Spring Greens

Spring 2013
Toki Oshima drawing

Toki Oshima drawing

By Beedy Parker

I’ve been making a list of the edible greens that come early in the vegetable garden, as weeds and bonus vegetable greens.

Here’s how it goes: Dandelion greens are the earliest, just the rosette out of the soft beds – and you might want to break off the root to roast for dandelion coffee; the new young tips of invading nettles (delicious, they lose their sting with cooking); hops shoots; young dame’s rocket and creeping bellflower leaves (I don’t want it in my garden any more; it’s taking off); lovage stalks – like tender celery for the first few weeks; first-year burdock roots; last year’s parsnips as they emerge; Jerusalem artichoke (if I could only eat them, but they disagree with my digestion) and skirret roots.

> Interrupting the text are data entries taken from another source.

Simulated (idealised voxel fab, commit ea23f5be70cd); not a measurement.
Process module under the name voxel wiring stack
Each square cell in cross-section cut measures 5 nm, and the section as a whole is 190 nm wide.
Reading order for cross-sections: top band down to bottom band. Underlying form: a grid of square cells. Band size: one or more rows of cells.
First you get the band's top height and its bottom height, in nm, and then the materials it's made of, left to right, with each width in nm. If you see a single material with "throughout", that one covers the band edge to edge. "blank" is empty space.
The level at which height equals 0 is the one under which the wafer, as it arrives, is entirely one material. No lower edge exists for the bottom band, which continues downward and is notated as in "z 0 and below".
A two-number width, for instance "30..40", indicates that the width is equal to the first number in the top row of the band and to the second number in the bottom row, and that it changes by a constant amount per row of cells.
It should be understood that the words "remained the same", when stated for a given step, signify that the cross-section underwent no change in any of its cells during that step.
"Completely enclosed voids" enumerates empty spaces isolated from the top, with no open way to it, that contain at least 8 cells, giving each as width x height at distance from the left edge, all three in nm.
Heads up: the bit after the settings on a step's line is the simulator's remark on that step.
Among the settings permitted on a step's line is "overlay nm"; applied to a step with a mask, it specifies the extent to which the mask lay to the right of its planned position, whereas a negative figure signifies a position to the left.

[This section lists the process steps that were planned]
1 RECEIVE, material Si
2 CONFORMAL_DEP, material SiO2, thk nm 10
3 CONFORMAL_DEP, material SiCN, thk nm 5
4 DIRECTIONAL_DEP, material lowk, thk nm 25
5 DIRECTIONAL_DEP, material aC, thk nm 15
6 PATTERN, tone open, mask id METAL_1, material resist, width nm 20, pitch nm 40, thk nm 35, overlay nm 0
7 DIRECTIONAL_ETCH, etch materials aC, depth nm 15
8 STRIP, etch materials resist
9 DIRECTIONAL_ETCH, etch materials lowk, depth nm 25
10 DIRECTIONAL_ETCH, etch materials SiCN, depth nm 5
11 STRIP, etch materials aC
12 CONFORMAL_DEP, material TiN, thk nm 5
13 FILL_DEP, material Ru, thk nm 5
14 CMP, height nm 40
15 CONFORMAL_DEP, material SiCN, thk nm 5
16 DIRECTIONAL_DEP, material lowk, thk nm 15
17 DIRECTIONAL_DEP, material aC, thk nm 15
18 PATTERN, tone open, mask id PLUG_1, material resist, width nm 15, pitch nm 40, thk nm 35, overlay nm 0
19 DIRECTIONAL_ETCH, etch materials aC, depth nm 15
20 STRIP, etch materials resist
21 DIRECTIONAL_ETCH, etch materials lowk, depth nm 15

Then come the resident ostrich fern fiddleheads (Matteuccia struthiopteris), transferred in clumps to the garden edge. By then the rhubarb is up and into pies, but I have been trying it as an acid vegetable, with a little bit in stir-fries, stews and salads. (After all, tomatoes are acidic; maybe some rhubarb in chutney would work.) Multiplier onions are up, and I break off a few bulbs to cook with.

Fresh mint is trying to make its way into the garden, so I dry it or have it for tea on the spot, along with the new lemon balm tips.

Then we are into the start of the season, with early radish greens to be thinned, and excess radish roots to be cooked like tiny turnips. As the lettuce gets ahead of me, I braise it with fried onions, and bacon if I have any.

Meanwhile, overwintered kale plants have begun to put out tender leaves, and then small heads of buds as they climb into flowering and seed mode. I harvest them down, except for a couple that I let go for seed.

I can’t seem to grow spinach in this backyard, but the greens come anyway, and pretty soon the chard will take over.

Beedy Parker gardens in her backyard in Camden, Maine, and in colonized yards of non-gardening neighbors.